ZFS Best recordsize for bhyve disk image storage

patpro · May 3, 2024

Hello,

I’m in the process to move my production storage from a zraid1 SAS HDD pool (4 drives) to a mirrored SSD pool (2 drives), and it’s a great opportunity to reshape and tweak the ZFS layout and configuration.

I’ve read some Klara’s post about bhyve and ZFS, they give nice inputs but they don’t go very deep when it comes to recordsize.
Future storage is SSD, and I would like to ensure I won’t generate too much write amplification.

I was thinking about a 8k recordsize for the storage of VMs’ disk images, but I’m really not sure.

Any pointers appreciated

andrian · May 4, 2024

In your case, you need to choose the block size based on the usage planning of the applications that will write files to your pool.
The example is described for MySQL: https://wiki.freebsd.org/ZFSTuningGuide
...

zfs set recordsize=16k tank/db/innodb
zfs set recordsize=128k tank/db/logs

...
So you write that you plan to store vms images, then find out what are the block sizes of the file systems in your guest systems and choose the average value between these virtual machines.

Erichans · May 4, 2024

As you're moving from spinning rust to SSDs, I'd say take extra care in setting the right ashift* value as this is an immutable vdev property (and SSDs are known to lie); when in doubt test/benchmark. OpenZFS' Workload Tuning** and as you're using VMs, the section zvol volblocksize; note: volblocksize >= guest FS’s block size >= ashift. I haven't any experience with these three as a triple, but it seems to me that these should be multiples (1 or more) of each other.

* Preferred Ashift by George Wilson - OH SH*FT!! - slides
** containing this reference, i.e. # 2, which you might already be familiar with ...

patpro · May 4, 2024

andrian said:
So you write that you plan to store vms images, then find out what are the block sizes of the file systems in your guest systems and choose the average value between these virtual machines.

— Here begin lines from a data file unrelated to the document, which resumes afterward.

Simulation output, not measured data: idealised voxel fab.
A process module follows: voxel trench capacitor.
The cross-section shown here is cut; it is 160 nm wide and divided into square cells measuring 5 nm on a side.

Well, I get what you mean but I have no idea what I could run in the future so it’s a bit tricky. I could probably settle for something like 16k or 32k but I would rather benefit from experience (or benchmark) of an expert on that subject.

patpro · May 4, 2024

Erichans said:
As you're moving from spinning rust to SSDs, I'd say take extra care in setting the right ashift* value as this is an immutable vdev property (and SSDs are known to lie);

thanks for the pointers, I’ll take a deep look into that.
A for the lying, how can I get real info? Is smartctl reliable?

Code:

# smartctl -a /dev/ada0
smartctl 7.4 2023-08-01 r5530 [FreeBSD 14.0-RELEASE-p6 amd64] (local build)
Copyright (C) 2002-23, Bruce Allen, Christian Franke, www.smartmontools.org

=== START OF INFORMATION SECTION ===
Device Model:     KINGSTON SEDC600M7680G
../..
Sector Size:      512 bytes logical/physical
...

andrian · May 4, 2024

patpro said:
Well, I get what you mean but I have no idea what I could run in the future so it’s a bit tricky. I could probably settle for something like 16k or 32k but I would rather benefit from experience (or benchmark) of an expert on that subject.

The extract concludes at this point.